I finally found a good excuse to play around with RAW (made by the amazing people from Density Design). I have tried a few times before, but it quickly showed that I had too much data. Wanting to do stuff with a lot of data in a browser is really not such a good idea, but I really wanted to use RAW.
Anyway, yesterday we at UN Global Pulse announced a partnership with social data provider DataSift. Thanks to that partnership, we have been able to do a big project on the Post-2015 agenda together with the UN Millennium Campaign. The Post-2015 agenda is basically a process where the UN, civil society, governments of the world, and so on agree on a set of goals to aim for when the Millennium Development Goals end in 2015, so we went for rather broad stokes and global coverage. Global coverage pretty much means social data, so the partnership with DataSift really came in handy!

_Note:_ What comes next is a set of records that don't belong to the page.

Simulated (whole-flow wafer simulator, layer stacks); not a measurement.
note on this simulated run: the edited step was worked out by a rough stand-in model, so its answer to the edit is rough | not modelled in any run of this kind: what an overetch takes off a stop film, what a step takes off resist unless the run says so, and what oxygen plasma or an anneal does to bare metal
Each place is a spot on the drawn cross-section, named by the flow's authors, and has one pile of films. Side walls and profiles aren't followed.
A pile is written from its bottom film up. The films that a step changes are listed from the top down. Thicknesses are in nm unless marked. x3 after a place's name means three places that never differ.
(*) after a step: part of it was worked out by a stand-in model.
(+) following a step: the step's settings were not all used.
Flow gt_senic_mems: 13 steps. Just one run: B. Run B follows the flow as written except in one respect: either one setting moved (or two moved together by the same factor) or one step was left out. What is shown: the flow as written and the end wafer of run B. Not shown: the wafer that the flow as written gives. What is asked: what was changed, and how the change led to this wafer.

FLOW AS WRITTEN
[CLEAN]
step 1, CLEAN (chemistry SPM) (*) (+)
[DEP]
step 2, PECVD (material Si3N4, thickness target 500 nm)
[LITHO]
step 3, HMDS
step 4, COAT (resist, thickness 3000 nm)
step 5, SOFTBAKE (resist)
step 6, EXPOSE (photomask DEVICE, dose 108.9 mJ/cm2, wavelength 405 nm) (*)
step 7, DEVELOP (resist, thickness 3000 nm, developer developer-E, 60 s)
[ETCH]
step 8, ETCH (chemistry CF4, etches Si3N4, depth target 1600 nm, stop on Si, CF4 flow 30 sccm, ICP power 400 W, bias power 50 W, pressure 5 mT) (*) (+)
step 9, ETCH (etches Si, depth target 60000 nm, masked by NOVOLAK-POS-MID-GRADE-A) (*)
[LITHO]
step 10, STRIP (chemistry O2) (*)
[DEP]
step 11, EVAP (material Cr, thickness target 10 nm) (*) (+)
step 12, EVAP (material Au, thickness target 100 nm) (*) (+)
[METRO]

About a year ago, we created a microsite with crude numbers and three data visualisations.
A Spinning Globe
The spinning globe showing the top-20 countries talking on Twitter about 16 different development topics as they were defined in the massive survey MY World. We chose the spinning globe, as we had to create a visualisation that would be good for an exhibition taking place at UNICEF HQ. That meant that we wanted an interactive visualisation that could potentially update and be explored while passively looking at it (in the end we did manage to get a mouse connected, though). The main takeaway (or story!) we wanted to show was that these 16 very diverse development topics are talked about all over the globe. One problem is not just a problem for a particular continent or similar. Hence, a globe giving you a tour of the world seemed appropriate. And thanks to Mike Bostock, the skeleton had already been laid out.
A Trend Graph
We also included a trend graph showing how much the 16 topics are talked about monthly in 193 different countries. One of the first questions we get is usually “How about my country?”, so we definitely needed the ability to drill down a bit. We also added basic lists of most used words (unigrams only) when hovering over each data point, so the user can get a basic answer when asking the question, “What do people talk about when they talk about topic X?” We went for dimple on this one (mainly thanks to the fairly easy use of an interactive legend) and a simple MySQL database for word count lookups. The graph is slightly buggy, so we may go in another direction at some point if time allows.
A Map
Finally, we also included a map of the world where you can choose between the different topics. The trend graph makes it possible to look at one country at a time, while the map makes it possible to look at one topic at a time. We used CartoDB for that one.
New: A Bipartite Graph
Now, to celebrate that the partnership with DataSift was all wrapped up, I wrote a blog post yesterday on the Global Pulse blog, called “Sifting Through, and Making Sense of, Big Social Data” where I for example wrote about creating a taxonomy consisting of 25,000 keywords. Yes, 25,0000 keywords. Not your ordinary hashtag monitoring…
It also happened to be the day where we updated the microsite with data from June, seeing the full dataset get above 200 million tweets. To be precise, we have now categorised 206,784,678 tweets from 35,474,126 Twitter users into 16 development categories. To me that meant that it was time for a new data visualisation. We haven’t really looked much at global aggregates as it would be heavily biased towards users from especially the US, UK, Canada, and Australia, but as this was a quick celebratory visualisation, and not meant for policy decisions, I thought it was time. So this is what I created for the “Sifting Through, and Making Sense of, Big Social Data” blog post:
RAW includes Density Design’s old Fineo visualisation, and I really like those. And I especially like them when used with only two axes, making it into the more traditional bipartite graph. Each individual line is rather unimportant, while the overall most dominant colours do show you what’s most important. Most importantly, though, the sizes of the nodes are what you want to look for if you’re looking for rankings of either most talked about topics, or when we found the most tweets (Twitter seems to be just growing and growing). And, well, the nodes are already ranked, so there.
RAW makes it possible to resize the nodes, and I did play around with very wide nodes to make it apparent that that’s where a lot of the information is. But the readability (basically reading the differences in height of nodes) seemed to be just about the same whether they were 15 or 150 pixels wide. So I went with the better looking 15px.
I also considered making the tooltips (when hovering over the nodes) look better, but didn’t really think it was worth it (RAW doesn’t give you that option). I also considered re-colouring the text labels or giving them a background, but again, couldn’t be bothered. It’s simply good enough as it is!